In documents filed with the SEC, the Board of Directors at Emmis Communications has explained its decision to endorse the bid by CEO Jeff Smulyan to take the company private. It also dismisses any notion of putting the company up for auction.
Although the letter of intent from Alden Global Capital, which has teamed with Smulyan for the buyout, specifically called for the board to make no recommendation under a special provision of Indiana business law, the board did refer the offer to a special committee of independent directors – which gave its blessing to the bid to buy out public shareholders for $2.40 per share.
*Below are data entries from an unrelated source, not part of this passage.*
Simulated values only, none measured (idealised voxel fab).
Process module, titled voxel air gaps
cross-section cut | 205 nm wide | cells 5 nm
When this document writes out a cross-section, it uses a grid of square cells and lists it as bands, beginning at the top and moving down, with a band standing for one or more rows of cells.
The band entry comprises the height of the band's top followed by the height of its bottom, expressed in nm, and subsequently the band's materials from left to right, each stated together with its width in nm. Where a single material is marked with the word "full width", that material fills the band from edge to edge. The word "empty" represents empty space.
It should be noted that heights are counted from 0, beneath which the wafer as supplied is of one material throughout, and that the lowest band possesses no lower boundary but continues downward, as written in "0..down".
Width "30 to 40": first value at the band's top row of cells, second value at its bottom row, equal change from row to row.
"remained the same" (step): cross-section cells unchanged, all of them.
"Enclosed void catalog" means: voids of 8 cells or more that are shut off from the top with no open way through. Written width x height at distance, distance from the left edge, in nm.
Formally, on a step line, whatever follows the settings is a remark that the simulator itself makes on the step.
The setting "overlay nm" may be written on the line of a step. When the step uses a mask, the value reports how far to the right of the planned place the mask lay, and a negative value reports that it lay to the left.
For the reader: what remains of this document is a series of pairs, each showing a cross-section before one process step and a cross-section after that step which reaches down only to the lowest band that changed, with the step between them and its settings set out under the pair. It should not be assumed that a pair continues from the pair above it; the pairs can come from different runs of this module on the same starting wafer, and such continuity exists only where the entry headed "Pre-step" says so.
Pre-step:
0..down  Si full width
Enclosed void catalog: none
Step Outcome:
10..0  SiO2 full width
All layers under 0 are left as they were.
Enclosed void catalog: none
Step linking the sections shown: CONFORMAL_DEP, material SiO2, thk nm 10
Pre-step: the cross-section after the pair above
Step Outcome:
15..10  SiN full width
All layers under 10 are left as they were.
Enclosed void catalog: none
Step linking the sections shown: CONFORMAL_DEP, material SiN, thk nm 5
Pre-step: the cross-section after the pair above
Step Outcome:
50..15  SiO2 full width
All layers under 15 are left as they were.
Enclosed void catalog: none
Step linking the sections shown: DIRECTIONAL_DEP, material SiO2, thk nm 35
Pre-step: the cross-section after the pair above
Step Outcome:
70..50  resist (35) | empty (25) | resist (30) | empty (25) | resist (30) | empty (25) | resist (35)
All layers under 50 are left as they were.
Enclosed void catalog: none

“The Committee of Disinterested Directors has unanimously determined that the Merger Agreement, including the Offer and the Merger, are advisable and fair to and in the best interests of Emmis and the holders of Shares other than the Shares beneficially owned by the members of the Purchaser Group, the Rolling Shareholders and Alden and recommended that the board of directors of Emmis approve and adopt the Merger Agreement and recommend that the Unaffiliated Shareholders accept the Offer, tender their Shares in the Offer and approve the Merger and the Merger Agreement. The Board, acting on the Committee Recommendation determined that the Merger Agreement, the Merger and the Offer were fair and in the best interests of the Unaffiliated Shareholders and recommended that the Unaffiliated Shareholders accept the Offer, tender their Shares in the Offer and approve the Merger and the Merger Agreement,” Emmis said in an SEC filing.
“Did the board of directors and the Committee consider alternatives to the Transactions?” is a question asked and answered in the Q&A section of proxy materials to be sent out to shareholders.
“The Committee took into account that Mr. Smulyan and his affiliates owned, as of May 25, 2010, shares of Common Stock representing approximately 60.0% of the total voting power of Common Stock, and that Mr. Smulyan has publicly stated that he is not interested in selling his shares of Emmis. Accordingly, the Committee concluded that an acquisition of Emmis by a third party was not a feasible alternative, nor is the Committee aware of any other party making a proposal to buy Emmis or any significant minority stock ownership position since Mr. Smulyan made its initial proposal to acquire Emmis in 2006,” the committee of independent directors stated in the proxy materials. “The board of directors of Emmis considered the same factors and came to the same conclusion,” it added.
Emmis has not yet set a date for a special shareholders meeting in which holders of the company’s common stock and its preferred shares are to vote on proposed amendments to the terms of the preferred stock which are required for the going private transaction to go through.
As previously reported, the tender offers for the cash buyout of the Class A common shares and the swap of preferred shares for new notes should begin this week and wrap up at the beginning of July.
RBR-TVBR observation: This is a bit complicated, so shareholders need to understand that the special meeting and the tender offers are separate events, albeit related ones. Voting in the special meeting will not tender your shares for the cash payment (or new notes if you happen to own the preferred shares). If you want to accept the $2.40 in cash for your Emmis Class A shares you have to tender them for acceptance under the terms of the tender, so call your broker or the investor relations department at Emmis if you need information on how to do that.